The “Chase”

Most recent purchase

Its amazes me to think of all the different antique tractors I have owned over the past few years. I’ve been collecting lawn tractors far longer, but I really didn’t own farm tractors until 2015. Since that July, I discovered the challenge to purchase is just as enjoyable.

Most people think this was my first purchase…..this one did start my farm tractor collection though

My attitude toward my tractors make them only toys to me. I don’t “need to” own anything. I make suitable purchases based on what fits into my expendable budget after my responsibilities are met. My collection may not be nearly impressive as some of my friends. In risk of sounding selfish, the only one that I feel really needs gratification of what I own is me!

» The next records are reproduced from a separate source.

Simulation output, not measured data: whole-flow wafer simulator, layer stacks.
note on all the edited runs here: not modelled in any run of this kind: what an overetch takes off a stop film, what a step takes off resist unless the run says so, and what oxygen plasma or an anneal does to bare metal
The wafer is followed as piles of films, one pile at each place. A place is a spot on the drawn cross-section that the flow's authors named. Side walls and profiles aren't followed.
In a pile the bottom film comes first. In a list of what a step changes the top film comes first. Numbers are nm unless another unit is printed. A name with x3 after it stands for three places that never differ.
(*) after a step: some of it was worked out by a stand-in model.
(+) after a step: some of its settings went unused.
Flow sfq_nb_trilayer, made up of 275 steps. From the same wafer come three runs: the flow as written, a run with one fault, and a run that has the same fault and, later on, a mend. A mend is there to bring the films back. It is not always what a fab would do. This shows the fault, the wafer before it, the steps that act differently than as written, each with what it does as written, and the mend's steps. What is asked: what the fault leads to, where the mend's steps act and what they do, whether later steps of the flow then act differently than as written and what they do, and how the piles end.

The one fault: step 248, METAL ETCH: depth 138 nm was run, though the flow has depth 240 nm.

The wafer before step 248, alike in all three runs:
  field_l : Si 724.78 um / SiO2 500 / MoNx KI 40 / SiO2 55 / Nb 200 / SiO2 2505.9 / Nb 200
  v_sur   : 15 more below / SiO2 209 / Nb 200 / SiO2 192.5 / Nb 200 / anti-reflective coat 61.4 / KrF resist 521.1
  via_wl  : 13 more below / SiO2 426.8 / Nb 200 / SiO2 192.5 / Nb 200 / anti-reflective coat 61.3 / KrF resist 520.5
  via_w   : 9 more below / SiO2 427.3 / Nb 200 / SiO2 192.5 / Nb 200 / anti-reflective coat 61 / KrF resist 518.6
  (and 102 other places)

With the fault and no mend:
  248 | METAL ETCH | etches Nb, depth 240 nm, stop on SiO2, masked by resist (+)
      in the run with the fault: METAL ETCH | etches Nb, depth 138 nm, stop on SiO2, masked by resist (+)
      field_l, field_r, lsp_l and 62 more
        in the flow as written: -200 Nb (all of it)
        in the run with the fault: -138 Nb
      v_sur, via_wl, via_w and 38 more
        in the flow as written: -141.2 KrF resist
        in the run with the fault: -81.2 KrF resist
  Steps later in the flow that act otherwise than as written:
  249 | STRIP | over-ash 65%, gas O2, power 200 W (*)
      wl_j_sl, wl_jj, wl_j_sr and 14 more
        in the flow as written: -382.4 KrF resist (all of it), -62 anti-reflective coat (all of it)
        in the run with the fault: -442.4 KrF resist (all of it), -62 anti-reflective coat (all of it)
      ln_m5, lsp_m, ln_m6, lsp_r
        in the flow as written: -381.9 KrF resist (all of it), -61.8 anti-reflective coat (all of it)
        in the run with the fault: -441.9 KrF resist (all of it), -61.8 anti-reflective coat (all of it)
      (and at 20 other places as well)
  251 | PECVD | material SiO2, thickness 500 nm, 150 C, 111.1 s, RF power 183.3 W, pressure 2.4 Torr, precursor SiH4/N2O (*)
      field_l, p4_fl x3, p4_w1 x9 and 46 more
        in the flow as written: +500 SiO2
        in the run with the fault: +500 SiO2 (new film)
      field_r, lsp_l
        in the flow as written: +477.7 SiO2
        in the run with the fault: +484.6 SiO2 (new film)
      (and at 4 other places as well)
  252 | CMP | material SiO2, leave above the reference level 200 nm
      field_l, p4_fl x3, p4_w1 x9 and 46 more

Sharing my toys with my friend James Hunt

Don’t misunderstand, I like to share my collection in a manner for others to enjoy. I would much rather have others experience the wonder of a peice for it’s glory and beauty. It has nothing to do with a fact that I own it.

James trys out the C

That’s one of the reasons I pursue writing and a majority of what I share is in the antique tractor genre. I’m very fortunate to make friends with many wonderful people also caught in the passion. I also take great joy in influencing others to embrace the interest. Writing is just another form of pursuing the chase. There will never be a shortage of material to write about.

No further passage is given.